''It will feel like you're driving to the end of the world,'' says the innkeeper in Beaufort, S.C., as she gives directions to Pat Conroy's house on neighboring Fripp Island. ''Just keep going.''

Past battered, hand-painted wooden signs advertising fresh peaches and ''po' folks corn,'' over what seems like an endless procession of bridges, the forests slowly cede to flatter terrain choked by oat grass, and finally, like Oz, your destination comes into sight. But what should be an Edenic spot, given the sweltering heat and the miles you've traveled, is instead a Donald Trump vision of paradise: When you alight on the island that Conroy, contemporary voice of the South and chronicler of passions gone awry, has chosen to call home, you hear the swooning soundtrack to Gone With the Wind that's been playing in your head come to a screeching halt. Oaks have been uprooted for golf courses, alligators' nesting grounds overturned by playgrounds for Jet Skis, antebellum mansions replaced by do-it-yourself modern homes with skylights.

So by the time you arrive on the doorstep of Conroy's single-story, gray wood-frame cottage, by the time you realize he wasn't told to expect you and the house is a mess and he doesn't even have a Southern accent, for God's sake, a glass of lemonade on the front porch just isn't going to cut it.

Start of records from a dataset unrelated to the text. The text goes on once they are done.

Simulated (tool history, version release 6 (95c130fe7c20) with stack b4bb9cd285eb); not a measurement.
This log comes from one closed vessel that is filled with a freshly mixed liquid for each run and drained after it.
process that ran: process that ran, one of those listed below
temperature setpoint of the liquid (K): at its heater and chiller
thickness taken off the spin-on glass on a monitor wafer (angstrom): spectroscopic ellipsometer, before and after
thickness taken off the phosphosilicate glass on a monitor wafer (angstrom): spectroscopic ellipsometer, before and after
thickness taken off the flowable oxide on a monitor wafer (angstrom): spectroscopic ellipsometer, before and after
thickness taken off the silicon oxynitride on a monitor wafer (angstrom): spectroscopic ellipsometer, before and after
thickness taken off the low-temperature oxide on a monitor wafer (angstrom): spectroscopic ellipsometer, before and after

But leave it to Conroy, 49, to take what seems like an unpleasant situation and make you glad you came. After all, this is a man who has seduced millions of readers with tales of his life, disguised as fiction and entitled The Boo (1970), The Water Is Wide (1972), The Great Santini (1976), The Lords of Discipline (1980), The Prince of Tides (1986), and now Beach Music, which landed squarely in the No. 1 spot of the best-seller lists the week it came out. But sales figures alone don't reflect just how revered Conroy is. Readers by the hundreds flock to his book signings; more than a thousand recently showed up to greet him at a little store in Atlanta called Oxford Books. It takes more than a stranger suddenly appearing on his doorstep to throw the author.

Judging from his novels, Conroy is intimately acquainted with depression, heartache, insanity, suicide, alcoholism, and emotions that have no respect for the constraining rules of civility. ''I've had a complicated and badly lived-in life,'' he says congenially, settling into a chair in his wall-to-wall carpeted living room. And with that, Conroy, who loves nothing more than a good story, offers his own for the taking.

He's already laid much of the groundwork in his books: The Boo, which he self-published, is about his years at the Citadel, a military college in Charleston, S.C.; The Water Is Wide recounts the disastrous year he spent teaching in an integrated school; The Great Santini brings the wrath of his Marine father to life, only to kill him off; and The Prince of Tides, which made him famous and exposed his family with such fidelity that his sister, a once-suicidal poet in New York with close ties to her psychiatrist, stopped speaking to him. Then Barbra Streisand made the novel into a movie, editor Nan Talese (with her own imprint at Doubleday) offered him $3 million for his next two books, and Hollywood scrambled to up the ante -- Beach Music was sold to Paramount in a deal that could total more than $5 million.